With junior year coming to a close, I’ve started thinking back on all the things I was worried about when I was starting college, and how they impact me now. Being a woman entering a male dominated field was one of my top concerns when choosing a college to attend, and, looking back at my past three years, I couldn’t be happier. From having leadership roles in the Society of Women Engineers and Alpha Omega Epsilon, a sorority for women in STEM, to the female professors in the environmental engineering department that I look up to, the feeling of being part of a minority group in engineering is mostly absent in my college life.
Every woman in engineering has different experiences interacting with their peers, their departments, and their extracurricular activities, and mine have been overwhelmingly positive. Viterbi’s enrollment classes have around 50% women, and that equality is definitely felt in the classroom. In group projects and study groups, I’m always working with other female engineers, and have never felt that my voice wasn’t heard because of my gender. This equality has become such a normal part of my life in college, that when I enter a conference, workplace, or conversation with a friend at another engineering school, I am reminded that this environment isn’t everywhere. Being at Viterbi, I have never felt held back or treated differently because of my gender.

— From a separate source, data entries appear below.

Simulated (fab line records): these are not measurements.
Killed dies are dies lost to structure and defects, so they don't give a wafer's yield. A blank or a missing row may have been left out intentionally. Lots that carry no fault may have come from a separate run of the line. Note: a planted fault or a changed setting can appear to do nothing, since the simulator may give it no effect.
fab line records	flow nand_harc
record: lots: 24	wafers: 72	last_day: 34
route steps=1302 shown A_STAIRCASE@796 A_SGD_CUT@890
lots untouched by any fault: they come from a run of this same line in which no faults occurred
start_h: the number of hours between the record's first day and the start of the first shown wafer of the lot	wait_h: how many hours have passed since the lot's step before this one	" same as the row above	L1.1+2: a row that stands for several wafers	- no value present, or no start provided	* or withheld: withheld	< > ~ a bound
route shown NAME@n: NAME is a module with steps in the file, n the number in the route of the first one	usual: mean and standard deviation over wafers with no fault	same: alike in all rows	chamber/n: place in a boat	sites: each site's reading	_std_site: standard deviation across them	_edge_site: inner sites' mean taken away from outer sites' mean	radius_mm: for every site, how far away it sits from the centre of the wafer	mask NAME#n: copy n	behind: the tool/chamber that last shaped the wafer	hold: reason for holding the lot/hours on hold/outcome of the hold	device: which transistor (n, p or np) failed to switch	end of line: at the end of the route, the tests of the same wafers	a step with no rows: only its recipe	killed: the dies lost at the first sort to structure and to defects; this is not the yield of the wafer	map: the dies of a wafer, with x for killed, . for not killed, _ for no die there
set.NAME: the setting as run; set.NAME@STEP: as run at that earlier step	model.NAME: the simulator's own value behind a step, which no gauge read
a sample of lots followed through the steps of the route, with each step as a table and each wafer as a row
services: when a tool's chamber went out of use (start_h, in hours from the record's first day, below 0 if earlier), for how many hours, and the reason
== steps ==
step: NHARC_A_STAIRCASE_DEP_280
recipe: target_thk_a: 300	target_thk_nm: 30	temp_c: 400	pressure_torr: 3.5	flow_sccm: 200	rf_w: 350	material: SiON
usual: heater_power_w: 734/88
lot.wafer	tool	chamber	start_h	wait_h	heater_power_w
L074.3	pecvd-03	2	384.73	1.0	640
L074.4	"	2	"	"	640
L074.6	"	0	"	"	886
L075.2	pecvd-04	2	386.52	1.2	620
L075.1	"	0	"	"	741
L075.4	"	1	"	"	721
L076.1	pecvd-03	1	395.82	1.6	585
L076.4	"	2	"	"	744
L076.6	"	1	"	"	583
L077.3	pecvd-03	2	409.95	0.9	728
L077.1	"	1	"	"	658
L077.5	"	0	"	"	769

With all this being said, it’s still encouraged all around Viterbi, at USC, and beyond to promote women in engineering and support the next generation of female engineers. Through outreach programs and volunteer organizations, I’ve been able to volunteer with local elementary to high school aged girls to teach them about engineering, which is always an incredibly rewarding and fun experience. Despite the gender equality in the classroom, it’s fulfilling and encouraging to still work to support females in engineering everywhere.
There’s still a long way to go in the field of engineering for gender equality, and even a longer road for more diverse voices, but I am grateful and happy to be growing as an engineer at a place where my gender doesn’t impact my education.